The Gap (Originally posted 27 Sep 2016)
Country
There is a road. Sometimes it is called the Pan American Highway, sometimes the Carretera Panamericana and often by a local name. In some places it is a super highway; a wide multi-lane divided road. In others it is long neglected, narrow and pot-holed. People will tell you that the Pan American is one of the great motorcycle journeys and that it links the Americas from Alaska to Patagonia. They are wrong on both counts.
The Pan American is more a grand idea of community and communications than a single road and like many such roads its purpose is practical and commercial. Much of the road is a tedious highway linking gritty commercial towns across the fertile plains. Wherever it can be, the Pan American is flat and straight; a road for nation builders, not for wanderers. Then, of course, there is the gap. The Pan American doesn't link the continents. It stops abruptly in the southern Panamanian Province of Darien, blocked by 160km of mountains, jungle and swamps. This is the Darien Gap. A legendary hole in the imagination of every overland traveller, a relic of the Realpolitik of another time.
By the end of the 19th Century, the French effort to build a canal across the Central American Isthmus had ended in bankruptcy, the death of 20,000 workers from malaria and yellow fever and the disgrace of its famous leader, Ferdinand de Lesseps. The United States, which was already the world's largest economy, was considering purchasing the project's stock and taking over construction but there was a catch. What is today Panama was in 1900 a part of Colombia and the Colombians did not offer the guarantees of sovereignty sought by the North Americans.

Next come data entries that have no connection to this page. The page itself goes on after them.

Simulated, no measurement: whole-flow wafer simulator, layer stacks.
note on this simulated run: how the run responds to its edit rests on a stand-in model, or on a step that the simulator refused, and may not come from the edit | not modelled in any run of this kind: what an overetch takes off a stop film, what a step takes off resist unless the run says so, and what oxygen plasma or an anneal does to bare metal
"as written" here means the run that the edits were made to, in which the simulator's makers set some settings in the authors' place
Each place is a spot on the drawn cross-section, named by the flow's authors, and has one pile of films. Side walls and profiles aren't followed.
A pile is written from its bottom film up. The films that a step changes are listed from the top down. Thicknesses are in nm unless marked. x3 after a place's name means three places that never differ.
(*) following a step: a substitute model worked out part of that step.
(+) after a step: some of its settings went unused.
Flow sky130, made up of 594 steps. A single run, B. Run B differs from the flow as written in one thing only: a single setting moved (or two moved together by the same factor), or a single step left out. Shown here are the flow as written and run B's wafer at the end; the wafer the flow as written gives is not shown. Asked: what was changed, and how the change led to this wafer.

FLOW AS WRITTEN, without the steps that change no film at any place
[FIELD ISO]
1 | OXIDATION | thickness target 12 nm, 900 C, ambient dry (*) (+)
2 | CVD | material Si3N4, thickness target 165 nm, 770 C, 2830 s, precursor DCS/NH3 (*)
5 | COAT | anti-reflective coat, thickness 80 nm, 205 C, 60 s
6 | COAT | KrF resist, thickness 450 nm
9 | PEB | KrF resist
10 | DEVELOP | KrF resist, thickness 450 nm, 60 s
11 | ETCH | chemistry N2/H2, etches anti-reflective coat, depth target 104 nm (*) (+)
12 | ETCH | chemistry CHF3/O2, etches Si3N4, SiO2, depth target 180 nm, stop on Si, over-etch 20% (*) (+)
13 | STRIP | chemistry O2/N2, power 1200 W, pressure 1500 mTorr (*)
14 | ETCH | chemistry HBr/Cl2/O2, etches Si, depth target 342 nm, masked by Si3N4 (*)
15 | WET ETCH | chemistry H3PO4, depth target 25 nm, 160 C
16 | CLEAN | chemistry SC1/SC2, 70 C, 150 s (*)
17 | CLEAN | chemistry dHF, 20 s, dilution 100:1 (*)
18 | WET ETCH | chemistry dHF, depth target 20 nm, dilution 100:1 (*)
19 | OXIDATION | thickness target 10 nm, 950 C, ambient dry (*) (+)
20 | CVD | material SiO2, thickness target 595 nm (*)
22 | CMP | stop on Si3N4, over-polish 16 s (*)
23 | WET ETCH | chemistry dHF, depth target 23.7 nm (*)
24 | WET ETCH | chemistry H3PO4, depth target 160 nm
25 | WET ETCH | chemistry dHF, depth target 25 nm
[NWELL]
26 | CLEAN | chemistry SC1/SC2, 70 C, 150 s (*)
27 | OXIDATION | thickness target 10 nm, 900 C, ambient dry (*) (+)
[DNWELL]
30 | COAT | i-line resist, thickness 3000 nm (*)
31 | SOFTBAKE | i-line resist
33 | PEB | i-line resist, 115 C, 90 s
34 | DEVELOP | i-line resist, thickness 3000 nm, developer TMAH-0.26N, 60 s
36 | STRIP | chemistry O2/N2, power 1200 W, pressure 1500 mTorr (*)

A group of Panamanian separatists saw the main chance. They struck a deal with the Americans and declared independence. The American Navy blockaded Colombian ports so that there could be no interference with the ambitions of the nationalists. The US government immediately recognised the new nation and quickly signed a deal gaining sovereignty over the Canal Zone in perpetuity and removing in that stroke any incentive to build a land bridge to Colombia.
So the Gap remains. You can get your motorcycle and yourself across by flying or by sea and neither of these options is straightforward. Sometimes there is a roll-on roll-off ferry operating. Sometimes, like now, it doesn't. Sometimes you can get a good deal on air freight. You can also pack the bike into a container and have it sea freighted. Or, you can put it on a 114 year old German sailing ship called the Stahlratte (Steel Rat) and take a leisurely four days to sail down to Colombia stopping off at deserted Caribbean islands on the way. Hard choice? No... not hard at all!
Our week ended under sail to Cartagena Colombia, packed into the old steel hull of the Stahlratte with the crews of a dozen other motorcycles and a handful of other travellers; an eclectic mix of the fresh and the gnarled from many nations. Life on board is simple and easy. The food is good and there is plenty of cold beer and warm rum. Chores are few and fairly shared.
There are two other husband and wife teams on the bikes. Simon and Monica are fellow Aussies we met years ago at a rally in Queensland. Steve and Janette are Brits whom we first met in 2014 in Yellowstone National Park. We enjoy chatting to others who share our passion and later in our curtained off bunk space, we console ourselves with the thought that we may belong to a tiny club but it has some interesting members we are proud to know.